AWS in the Enterprise the Good the Bad and the Ugly
How to manage AWS at scale and where improvements need to be made.
Published Dec 3, 2023
Working with enterprises to strategize and implement large-scale AWS deployments is what I have been doing for the past several years. There is no shortage of things you will learn when you move from mid-sized business to enterprise. During my transition I realized quickly that the Dunning-Kruger effect is absolutely real I had to learn how to take basic concepts in AWS and scale them to the enterprise level. I was using all kinds of tools like stacksets, step functions, Service Catalogs, and cross-account IAM at scale. Full-scale automation using custom functions was not uncommon either meaning I spent a lot of time not just writing IAC but also writing code.
One of the main tools people use in the enterprise is AWS Control Tower. AWS Control Tower is a service that allows easy management of multi-account environments especially at scale. You can apply controls to all accounts based on best practices from AWS and auto-implement controls such as central aggregation of cloud trail logs. All of this is much easier than setting up the well-architected multi-account environment by hand. On top of that, you can plug AWS Control Tower customizations to automate the deployment of SCPs.
On top of AWS Control Tower is another Service AWS Identity Center (formerly AWS SSO). AWS SSO allows us to manage AWS Permissions across hundreds of accounts using STS to limit the length of time the credentials remain active. This is a huge win over using traditional IAM in each account and provides a highly visible secure way to handle access.
What's not so good about AWS Control Tower and supporting services is very apparent. While the service provides a lot of value it's lacking severely in many areas.
First on the list is AWS Control Tower Upgrades. When upgrading AWS Control Tower you need to take it in two steps. The first step is to update the control tower itself and then you update all of the organizational Units in your organization. Each organizational unit takes about 45-50 minutes to upgrade and you are prevented from updating more than one OU in parallel. On top of that, you can't queue updates across a large set of OUs at larger organizations. So updating 9-10 OUs takes 500 minutes or roughly 8.3 hours of babysitting Control Tower.
The second issue is automation around AWS SSO. AWS does not come with a feature built into the service to handle updating permission sets. We went ahead and built an open-source tool to handle this (AWS SSO Permission Set Automation). Part of what we built as well an open-source tool to handle auto-assigning groups coming from an external identity provider or as long as the group follows a certain pattern it will auto-assign to an account or organization on create. This should be a feature that AWS provides as part of the service but it seems to be missing. Here is where we have the open-source tool (AWS SSO Automation)
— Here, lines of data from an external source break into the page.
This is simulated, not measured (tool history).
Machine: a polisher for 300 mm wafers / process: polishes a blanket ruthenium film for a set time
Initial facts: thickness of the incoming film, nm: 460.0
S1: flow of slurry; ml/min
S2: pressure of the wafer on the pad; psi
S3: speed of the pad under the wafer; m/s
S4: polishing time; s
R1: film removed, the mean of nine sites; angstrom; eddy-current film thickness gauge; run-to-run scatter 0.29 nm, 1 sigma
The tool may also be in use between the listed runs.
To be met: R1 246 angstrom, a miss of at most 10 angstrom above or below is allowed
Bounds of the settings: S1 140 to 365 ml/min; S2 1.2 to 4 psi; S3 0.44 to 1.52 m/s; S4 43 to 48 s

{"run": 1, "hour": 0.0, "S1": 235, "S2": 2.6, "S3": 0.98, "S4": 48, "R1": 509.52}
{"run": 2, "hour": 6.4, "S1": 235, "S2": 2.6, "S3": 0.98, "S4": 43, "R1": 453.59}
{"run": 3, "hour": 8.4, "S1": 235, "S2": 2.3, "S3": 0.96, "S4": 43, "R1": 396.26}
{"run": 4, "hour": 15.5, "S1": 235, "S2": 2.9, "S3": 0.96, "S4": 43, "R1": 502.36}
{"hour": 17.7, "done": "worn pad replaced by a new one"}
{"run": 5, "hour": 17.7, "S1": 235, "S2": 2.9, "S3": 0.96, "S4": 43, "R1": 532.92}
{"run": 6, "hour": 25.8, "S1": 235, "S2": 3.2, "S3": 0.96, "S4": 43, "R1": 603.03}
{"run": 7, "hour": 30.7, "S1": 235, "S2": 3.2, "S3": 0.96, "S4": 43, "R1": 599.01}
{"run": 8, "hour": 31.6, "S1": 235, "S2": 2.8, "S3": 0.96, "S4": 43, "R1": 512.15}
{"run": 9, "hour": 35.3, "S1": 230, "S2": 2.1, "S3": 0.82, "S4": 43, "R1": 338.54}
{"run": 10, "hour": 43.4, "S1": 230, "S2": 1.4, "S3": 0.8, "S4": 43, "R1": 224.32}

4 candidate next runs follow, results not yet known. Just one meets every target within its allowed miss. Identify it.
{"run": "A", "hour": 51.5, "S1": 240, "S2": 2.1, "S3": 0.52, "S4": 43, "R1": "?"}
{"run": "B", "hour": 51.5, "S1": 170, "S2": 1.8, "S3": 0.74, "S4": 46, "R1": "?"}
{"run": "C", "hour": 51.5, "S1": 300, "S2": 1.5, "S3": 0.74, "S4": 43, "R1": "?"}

We implement certain tasks that aren't typical features of Control Tower, such as automating industry or business-specific security configurations through code. This strengthens the account before it's used. A practical approach involves using Step Functions in conjunction with a universally assigned role, like the Control Tower execution role. Custom code, either within Lambda functions or containers, is written to execute the hardening process. The complexity and execution time determine the method used. This approach offers incredible flexibility and can be customized for different business needs. Additionally, we leverage the CreateManagedAccount event success feature in Control Tower. This feature initiates the state machine when a new account is successfully created, ensuring timely and efficient account hardening.
Moving onto the more challenging aspects, there's a significant issue with the suspension process of AWS accounts. Ideally, when an account is placed in a suspended state, pending a 90-day closure period, it's expected that access to all resources within that account, like KMS keys and Lambda functions, would be restricted. However, these resources remain accessible, eliminating the possibility of a reliable 'smoke test' to ensure seamless termination of the account. This oversight can lead to unexpected complications for businesses that anticipate a clear signal of account suspension, only to encounter issues after the account is finally decommissioned.
Additionally, there's an inconsistency in the account deletion timeline. While AWS states that a suspended account is recoverable for up to 90 days, the actual deletion of the account seems to occur at an unpredictable time, sometimes extending beyond the 90-day window. This lack of precision, particularly for a company that champions automation, indicates a significant gap in their process management.
Despite these challenges with Control Tower, its utility cannot be understated. It greatly simplifies the implementation of multi-account best practices, something that would be considerably more complex without it. I appreciate the ease it brings to setting up multiple accounts. However, AWS could benefit from integrating community-driven automation solutions into their offerings, enhancing their service and saving businesses from repeatedly 'reinventing the wheel' for common tasks.